Building a relationship with regulators will facilitate the receivership process
By Dotan Y. Melech and Scot Rutledge.
We have said in the past that there are no guarantees in a receivership. Cannabis receivers can anticipate how things might proceed, but there are far too many unknowns in an industry with patchwork regulations and remains federally illegal. Anyone involved in a receivership should not be so optimistic as to plan for a specific outcome.
Receivers increase their chances of properly responding to and handling surprises by being equipped with knowledge and understanding of regulations as they apply to a cannabis business’s operations. Those regulations are best navigated by establishing a relationship with the local regulators and with the help of qualified consultants with regulatory expertise.
Cannabis Receivership: What Is the Plan?
Once the order from the court is signed and the receiver steps into their role, they should prioritize meeting with the appropriate regulators.
Receivers must be state-approved,not have any conflicts, such as being aware of technical or sensitive aspects of the business in question prior to being vetted by the state. The receiver in turn should work to ensure that regulators know the next steps for the receivership and how information will be reported.
While the receiver represents the rules of the court, the regulators represent the rules of the state, and they can explain the regulatory environment. Discussions between the two parties will help the receiver begin the due diligence of understanding how to best legally proceed, and will allow the regulators to have a better understanding of the goals of the receiver.

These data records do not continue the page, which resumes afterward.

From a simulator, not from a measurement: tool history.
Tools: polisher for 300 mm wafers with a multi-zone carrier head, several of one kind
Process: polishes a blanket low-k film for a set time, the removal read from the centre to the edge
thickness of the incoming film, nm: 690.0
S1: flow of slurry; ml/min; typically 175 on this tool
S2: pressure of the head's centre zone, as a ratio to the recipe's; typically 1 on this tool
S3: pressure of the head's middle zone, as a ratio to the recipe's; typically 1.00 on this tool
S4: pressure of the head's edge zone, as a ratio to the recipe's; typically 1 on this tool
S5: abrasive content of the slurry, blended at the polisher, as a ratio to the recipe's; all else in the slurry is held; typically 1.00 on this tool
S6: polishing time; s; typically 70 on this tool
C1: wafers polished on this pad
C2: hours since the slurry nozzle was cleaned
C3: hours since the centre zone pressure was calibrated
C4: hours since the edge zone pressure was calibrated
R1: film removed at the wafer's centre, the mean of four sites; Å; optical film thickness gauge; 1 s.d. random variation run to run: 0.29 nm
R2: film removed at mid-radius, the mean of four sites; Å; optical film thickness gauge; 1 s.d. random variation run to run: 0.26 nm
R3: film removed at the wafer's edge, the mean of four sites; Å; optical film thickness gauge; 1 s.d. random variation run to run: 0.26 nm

The regulators will most likely not know the receiver, so a level of trust must be established that will allow the receiver to do their work as smoothly and efficiently as possible. This is why a receiver should enlist the support of a consultant with cannabis regulatory expertise. Additionally, a receiver with no cannabis agent card who is attempting to operate a cannabis business would most likely face legal challenges to their ability to act on behalf of the distressed estate. While the court has given the receiver the authority to address the problems with the distressed cannabis business as they see fit, cannabis regulatory agencies will likely require a receiver to hold a registration card or license to operate.
Regulators are in the position to provide guidance to avoid legal issues for the receiver, or in the case of states where regulations surrounding cannabis receiverships exist, can detail the pertinent rules. Meeting with regulators early and often will streamline the process. Guidelines can be established, reporting schedules can be crafted and parameters of authority established.
Cannabis Regulators and Receiver Reporting
There is often no boilerplate for how receivers should file reports with regulators. Receivers should not hold anything back and should be completely transparent with their work to address all of the issues with the distressed cannabis business. The regulators, the receiver and the court make up the three parts of the relationship and the interests of all three must be satisfied for the receivership to go well. The more receivers know about what regulators expect, they can create reports that satisfy both the regulators and the court.
Receivership is ever changing and receivers will likely uncover issues during the process that regulators have not been previously informed. They open up the poor aspects of the cannabis business that led to the need for the receivership in the first place. Sometimes that includes regulatory violations and self-reporting those violations can open the door for punitive action. It is imperative that a transparent relationship with the regulators has been established to create an understanding that allows the receiver to continue their work in righting the ship without fear that the license could be automatically suspended.
To properly conduct a receivership in the cannabis industry, the receiver must have sufficient resources, the right people with expertise providing the correct advice, and the ability to communicate freely. The only way this will occur is if the receiver is working at a high standard within the regulatory environment. They must also have a solid relationship—based on transparency and trust—with the regulators, and an understanding of how they expect the receivership to operate within their parameters.